American Samoans are in a very peculiar political limbo: Unlike on any other patch of U.S. soil in the world, children born on the small Pacific Islands are not automatically granted American citizenship. They are U.S. nationals, but not U.S. citizens.
Leneuoti Tuaua, one of the plaintiffs in a case for birthright citizenship in American Samoa that's currently before the Supreme Court, wrote an op-ed in Samoa News back in 2012 laying out what that means for everyday life:
"We are treated differently when traveling abroad to places like independent Samoa, we face greater difficulties when sponsoring foreign national family members to immigrate to or visit the mainland United States, we are ineligible for certain jobs at the state and federal level, and we are denied the right to vote in every state. If we are equal in times of war to serve in the U.S Armed Forces, we should be equal to others born in the United States when it comes to citizenship."
But not all residents of this 55,000-person cluster of Pacific islands are behind the push for birthright citizenship, which has been hotly contested since well before the current case. Many American Samoans worry that it might unravel fa'asamoa, or the Samoan way. Fa'asamoa rests on an extended familial system called agai and communally held land controlled by a chief, called a matai.

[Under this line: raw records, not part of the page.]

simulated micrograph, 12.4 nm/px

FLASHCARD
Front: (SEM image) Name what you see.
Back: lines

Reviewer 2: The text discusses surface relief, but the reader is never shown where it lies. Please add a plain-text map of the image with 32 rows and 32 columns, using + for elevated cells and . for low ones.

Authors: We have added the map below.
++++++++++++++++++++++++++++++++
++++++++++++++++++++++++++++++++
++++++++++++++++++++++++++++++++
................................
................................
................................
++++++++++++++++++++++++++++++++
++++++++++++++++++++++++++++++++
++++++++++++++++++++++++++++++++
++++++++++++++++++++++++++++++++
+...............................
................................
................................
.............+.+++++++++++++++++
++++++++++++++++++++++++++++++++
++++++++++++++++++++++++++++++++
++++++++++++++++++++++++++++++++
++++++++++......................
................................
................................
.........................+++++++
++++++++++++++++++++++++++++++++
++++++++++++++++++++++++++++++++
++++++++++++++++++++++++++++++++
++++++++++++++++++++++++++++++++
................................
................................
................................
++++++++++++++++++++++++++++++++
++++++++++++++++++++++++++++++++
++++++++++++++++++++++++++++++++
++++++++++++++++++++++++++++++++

Sean Morrison, former president of the American Samoa Bar Association, laid out the concerns in a paper for the Hastings Constitutional Law review.
"The communal land and matai systems are such pillars of the cultural system that there is a widespread fear that any change to the political structure may affect their durability. Once the system of land ownership is put in jeopardy, 'the whole fiber, the whole pattern of the Samoan way of life will be forever destroyed.' ... Similarly, a threat to the matai hierarchy would undermine the very social fabric of the nation, which would in turn dissolve the aiga."
According to Morrison, many on the island feel that American influence in Samoa had already brought a host of changes, like a population boom and more unhealthful food and lifestyles. "Culture is so important to the people of American Samoa that they have fought hard to shield it from foreign erosion," he wrote. "In so doing, they have potentially given up many rights and benefits for which they would otherwise be eligible."